Formats available: ebook
Series: Galactic Gladiators #2
Pages: 155
Published by Anna Hackett on November 6th 2016
Purchasing Info: Author's Website, Amazon
Goodreads
Fighting for love, honor, and freedom on the galaxy’s lawless outer rim…
It was supposed to be an exciting job on a space station, but instead, scientist Dr. Regan Forrest finds herself fighting for her life when she’s kidnapped by alien slavers. Far from Earth and forced into a violent gladiatorial arena on the outer rim, she finds herself swept into the brawny arms of a big, wild alien gladiator.

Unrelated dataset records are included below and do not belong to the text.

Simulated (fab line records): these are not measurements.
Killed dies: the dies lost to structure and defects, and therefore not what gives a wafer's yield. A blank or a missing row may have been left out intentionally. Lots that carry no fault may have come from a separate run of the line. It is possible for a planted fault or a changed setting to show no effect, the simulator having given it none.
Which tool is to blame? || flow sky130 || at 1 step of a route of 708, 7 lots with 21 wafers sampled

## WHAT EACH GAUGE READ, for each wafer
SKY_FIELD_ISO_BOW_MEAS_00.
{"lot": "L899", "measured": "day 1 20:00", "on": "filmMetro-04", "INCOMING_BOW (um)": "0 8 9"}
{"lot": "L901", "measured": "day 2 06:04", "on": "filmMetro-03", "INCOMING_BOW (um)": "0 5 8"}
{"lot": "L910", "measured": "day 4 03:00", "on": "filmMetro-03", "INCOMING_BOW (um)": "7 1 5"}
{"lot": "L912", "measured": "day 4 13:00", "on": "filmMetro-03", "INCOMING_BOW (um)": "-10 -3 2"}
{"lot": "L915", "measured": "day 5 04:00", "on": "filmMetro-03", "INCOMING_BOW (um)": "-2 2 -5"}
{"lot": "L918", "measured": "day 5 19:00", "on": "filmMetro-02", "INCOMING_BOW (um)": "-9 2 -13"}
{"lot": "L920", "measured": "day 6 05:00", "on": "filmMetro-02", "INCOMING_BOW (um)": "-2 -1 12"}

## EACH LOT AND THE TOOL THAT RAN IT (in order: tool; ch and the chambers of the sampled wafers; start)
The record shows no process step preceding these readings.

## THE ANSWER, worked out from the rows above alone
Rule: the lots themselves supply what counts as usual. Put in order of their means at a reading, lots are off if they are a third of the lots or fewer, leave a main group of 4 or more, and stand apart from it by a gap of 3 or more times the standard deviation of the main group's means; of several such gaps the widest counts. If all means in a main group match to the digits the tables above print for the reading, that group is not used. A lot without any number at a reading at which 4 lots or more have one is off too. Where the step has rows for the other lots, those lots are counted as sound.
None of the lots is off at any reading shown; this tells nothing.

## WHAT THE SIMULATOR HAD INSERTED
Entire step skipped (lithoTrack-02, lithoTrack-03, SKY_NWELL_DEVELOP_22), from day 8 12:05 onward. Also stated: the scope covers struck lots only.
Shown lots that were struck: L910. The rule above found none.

Weapon, brute, gladiator, warrior… Sirrush warrior Thorin has been called many things. As a warrior of his people, he was a dark, dangerous weapon until even his own family were too afraid of him. Sold into slavery in the Kor Magna Arena, he has long ago earned his freedom. Now he enjoys the violent but rewarding life he’s carved out for himself. Until he rescues one small, smart, and perplexing female from alien slavers.
Regan is determined to make a place for herself in her new home. She may not have the skills to fight in the arena, but she’s smart and knows she can help...even as she fights her attraction to the big, bold, and fascinating Thorin. She knows he’ll never be interested in her. But when Regan catches a glimpse of her cousin across a crowded market, she needs help to mount a rescue, and it comes in the form of the gladiator she desperately wants. A gladiator hiding a dark, uncontrollable secret with the power to destroy them both.
My Review:
This was the perfect book to read last night after I gave up on watching the election news. It was ALL bad, so I decided to go to bed and live in delusional hope for one more night.
I got swept away by Warrior, and I’m oh so grateful that I did. For a brief hour or two, I was as far away from Earth as I could get, cheering on the fighters in a gladiatorial arena on the far side of the galaxy.
The first book of Hackett’s Galactic Gladiators series is Gladiator, and it sets up the worldbuilding and the overarching story for the series, as well as featuring its very own Happy For Now. It doesn’t feel like an HEA, not because there are any doubts about or between the romantic leads, but because they are living in a dangerous situation. They are both arena gladiators, and while the combat isn’t supposed to be deadly, accidents certainly do happen. And sometimes they’re not accidents.
And this particular group of gladiators spends some of its nights hiding in the shadows, rescuing captives who have been purchased by other, less honorable gladiatorial houses,
Gladiator ends with one such rescue. The Thraxians kidnapped at least three women from a Terran space station orbiting Jupiter. Harper, the heroine of Gladiator, has become one herself. At the end of Gladiator Harper, along with the other fighters from the House of Galen, rescue the second, Regan.
(In case you’re wondering, yes, at the end of Warrior they rescue the third. Her story will be told in Hero, and I can’t wait!)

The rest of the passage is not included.